State board holds off on school vouchers decision

Education commissioner says private schools could help close achievement gap

? Two conflicting views of public schools battled Tuesday to a no-decision before the Kansas State Board of Education.

After more than five hours of sometimes heated debate, the Education Board postponed until next month whether to recommend that the Legislature adopt private school vouchers and expansion of charter schools.

“There’s a lot of information that was given that we have to assimilate,” said board chairman Steve Abrams, R-Arkansas City. Abrams declined to speculate on whether he had a 6-4 majority to send the measures to lawmakers.

On one side was Education Commissioner Bob Corkins pushing for a package that would allow certain students to use tax monies to attend private schools, and liberalizing the ability for partially deregulated charter schools to start.

The moves would help close the achievement gap between minority and white students, “which we have a moral and legal responsibility to close,” Corkins said.

But opponents, including dozens of public school administrators who packed the meeting room, said the measures were an attack on public schools and would hurt the very students that supporters said they wanted to help. They said private schools would “cream-skim” the best students, while not having to abide by expensive federal and state regulations.

In a tense exchange, board member Janet Waugh, a Democrat from Kansas City, Kan., asked Corkins whether he would change his proposal to make it so that private schools would have to accept every eligible student and would be required to comply with the same standards as public schools.

Corkins answered that he wouldn’t. She asked him why, and he said because no private school would participate under those conditions.

Plan components

The proposals include:

¢ Giving “scholarships” to attend private schools to students who receive free or reduced-cost lunches, or score below proficient on statewide tests for two consecutive years. Another proposal would provide scholarships to students who are gifted or have learning disabilities. The funds to pay for these students to go to private schools would come from tax dollars and equal the amount the state pays to educate the student in a public school. The private schools would not have to be accredited by the state.

¢ Allowing expansion of charter schools through an appeal to the State Board of Education if a local school district disapproves of opening a charter school. Charter schools generally are established for a specific purpose and are not limited by some of the regulations governing traditional public schools. Public tax money also would be used to send students to charter schools.

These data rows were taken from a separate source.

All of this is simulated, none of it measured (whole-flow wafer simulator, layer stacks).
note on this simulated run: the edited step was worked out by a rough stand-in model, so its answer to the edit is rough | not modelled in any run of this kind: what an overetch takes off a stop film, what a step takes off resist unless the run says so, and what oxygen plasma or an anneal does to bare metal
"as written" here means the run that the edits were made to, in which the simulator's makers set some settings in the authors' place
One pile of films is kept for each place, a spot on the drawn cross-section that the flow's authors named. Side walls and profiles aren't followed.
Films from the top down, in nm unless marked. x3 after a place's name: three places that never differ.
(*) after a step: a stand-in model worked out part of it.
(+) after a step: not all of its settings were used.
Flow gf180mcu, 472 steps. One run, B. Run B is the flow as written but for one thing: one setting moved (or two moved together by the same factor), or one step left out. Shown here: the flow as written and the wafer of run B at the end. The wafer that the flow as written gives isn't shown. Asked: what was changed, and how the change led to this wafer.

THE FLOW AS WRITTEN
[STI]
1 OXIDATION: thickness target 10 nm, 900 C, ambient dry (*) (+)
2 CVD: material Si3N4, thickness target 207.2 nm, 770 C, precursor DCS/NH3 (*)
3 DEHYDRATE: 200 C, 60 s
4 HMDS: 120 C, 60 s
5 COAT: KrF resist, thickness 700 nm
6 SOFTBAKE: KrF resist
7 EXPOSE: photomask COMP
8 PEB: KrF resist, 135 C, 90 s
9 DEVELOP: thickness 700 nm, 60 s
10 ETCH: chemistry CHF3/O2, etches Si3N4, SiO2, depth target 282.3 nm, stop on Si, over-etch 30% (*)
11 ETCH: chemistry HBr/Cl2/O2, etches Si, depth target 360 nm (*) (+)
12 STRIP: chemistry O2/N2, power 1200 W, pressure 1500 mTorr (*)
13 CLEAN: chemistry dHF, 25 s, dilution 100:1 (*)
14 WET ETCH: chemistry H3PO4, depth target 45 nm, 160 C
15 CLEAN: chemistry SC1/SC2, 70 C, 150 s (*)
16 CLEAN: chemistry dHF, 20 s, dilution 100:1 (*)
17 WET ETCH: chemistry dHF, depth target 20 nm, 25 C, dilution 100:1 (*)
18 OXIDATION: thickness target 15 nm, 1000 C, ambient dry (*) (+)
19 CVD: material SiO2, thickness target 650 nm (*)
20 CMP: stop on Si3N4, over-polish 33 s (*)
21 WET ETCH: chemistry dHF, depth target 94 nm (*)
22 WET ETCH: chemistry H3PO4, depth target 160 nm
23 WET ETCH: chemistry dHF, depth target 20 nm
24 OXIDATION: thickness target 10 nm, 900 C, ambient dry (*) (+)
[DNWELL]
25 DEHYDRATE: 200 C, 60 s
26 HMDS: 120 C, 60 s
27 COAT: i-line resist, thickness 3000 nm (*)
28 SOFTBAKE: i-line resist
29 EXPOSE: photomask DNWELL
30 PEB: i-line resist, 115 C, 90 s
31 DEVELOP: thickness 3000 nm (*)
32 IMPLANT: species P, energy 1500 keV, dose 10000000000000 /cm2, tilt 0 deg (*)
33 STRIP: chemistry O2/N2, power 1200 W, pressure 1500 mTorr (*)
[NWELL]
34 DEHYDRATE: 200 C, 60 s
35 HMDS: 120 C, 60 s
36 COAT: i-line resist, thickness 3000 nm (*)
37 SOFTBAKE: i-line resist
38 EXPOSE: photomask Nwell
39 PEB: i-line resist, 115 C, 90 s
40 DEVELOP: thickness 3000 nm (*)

Although the room was packed with opponents of the proposals, some testified in favor.

Little River Supt. Milt Dougherty said with tests showing that 30 percent to 50 percent of students failing to reach proficiency, “our kids aren’t broken, but our system is.”

But Waugh responded that Dougherty’s remarks were unfair to every teacher in the state.

Greg Forster, a senior fellow with the Indianapolis-based Milton and Rose Friedman Foundation, said vouchers would help public schools by making them compete for students.

“Public schools are a monopoly system with little incentive to improve,” Forster said.

Mixed results

But other superintendents said that Kansas public schools were doing a good job and that vouchers and charter schools had mixed results at best.

John Morton, superintendent of the Newton school district, said vouchers were “an old answer to an old question.”

Earlier, Gov. Kathleen Sebelius criticized the proposals, saying they were trendy years ago, produced mixed results and never caught on in Kansas.

“What’s interesting to me is that in some ways the board is focusing on old news,” Sebelius said.

“I’m hoping that what we can do is move forward and look at what is going to make the most effective public school system possible … not only in Kansas but in the country,” Sebelius said.